St Julien 1915 - 5.2 km
At the beginning of April 1915, the Canadians were deployed at Ypres for the first time. Soldiers from three continents defended the town. It was at this crossroads of different languages and cultures that the Germans launched a deadly offensive. In the first few days of the Second Battle of Ypres, St Julien found itself at the eye of the storm. In 1915 the small village became the scene of terrible fighting.
Zillebeke 1916 - 7.5 km
More than a quarter of the Canadians whose names are on the Menin Gate went missing at Zillebeke. In late May 1916 the Canadian Army occupied the high ground to the east of the village. Its front line ran from the hamlet of Hooge over Hill 62 and Mount Sorrel to the foot of Hill 60. The positions between Mount Sorrel and Hill 62 are the only places at Ypres where the Allies held higher ground than the Germans. In 1916, the Germans planned to take these heights.
Canadian road to Passchendaele - 6.3 km
The Third Battle of Ypres began on 31 July 1917. After weeks of fighting, New Zealanders, Australians and South Africans joined the exhausted British divisions. There were a few successes, but then the attack faltered once more. Stopping the offensive, no matter how many lives it might save, was not an option. A victory, even a symbolic one, was desperately needed. Field Marshal Haig's eye fell on Passchendaele. The village atop the West Flemish ridge, already shot to pieces, had been in German hands since 1914 and had assumed mythic proportions. To win it, Haig turned to the Canadians.
Passchendaele New Zealand road to Passchendaele - 8.3 km
The route takes you further along picturesque country lanes through the wide landscape between Passchendaele and Poelkapelle. Here Canadians and New Zealanders fought fiercely in 1915 and 1917 respectively.

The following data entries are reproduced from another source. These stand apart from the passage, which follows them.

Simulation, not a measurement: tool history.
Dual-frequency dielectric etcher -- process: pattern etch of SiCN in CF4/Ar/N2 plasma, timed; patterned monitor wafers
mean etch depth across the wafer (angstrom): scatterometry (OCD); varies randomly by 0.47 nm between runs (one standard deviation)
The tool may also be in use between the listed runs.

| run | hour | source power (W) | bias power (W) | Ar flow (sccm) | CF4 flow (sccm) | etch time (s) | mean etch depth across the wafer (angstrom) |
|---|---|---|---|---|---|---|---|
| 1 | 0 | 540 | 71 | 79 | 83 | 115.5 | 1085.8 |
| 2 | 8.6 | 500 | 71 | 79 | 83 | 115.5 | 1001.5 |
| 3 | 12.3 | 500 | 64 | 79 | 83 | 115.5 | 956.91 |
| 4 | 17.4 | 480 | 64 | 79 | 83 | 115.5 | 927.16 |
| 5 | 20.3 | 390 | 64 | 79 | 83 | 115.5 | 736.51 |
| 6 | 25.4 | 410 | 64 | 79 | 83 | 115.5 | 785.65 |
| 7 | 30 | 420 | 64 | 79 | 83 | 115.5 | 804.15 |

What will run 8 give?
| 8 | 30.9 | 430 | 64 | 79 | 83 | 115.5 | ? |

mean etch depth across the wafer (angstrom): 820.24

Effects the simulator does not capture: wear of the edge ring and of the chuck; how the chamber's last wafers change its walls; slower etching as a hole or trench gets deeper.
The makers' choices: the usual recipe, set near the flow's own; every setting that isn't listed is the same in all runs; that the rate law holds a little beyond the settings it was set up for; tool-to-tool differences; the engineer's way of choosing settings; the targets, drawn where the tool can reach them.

Goudberg - Mosselmarkt 6 km
On 10 November 1917 the Canadians carried out their last large-scale attack of the offensive. The aim was to take the north of the ridge.
The German spring seemed broken and the men put up their hands en masse. The German artillery, however, did not stop. One barrage followed another.
Over 4,000 Canadians lost their lives at Passchendaele. More than 12,000 were wounded and many were scarred for life.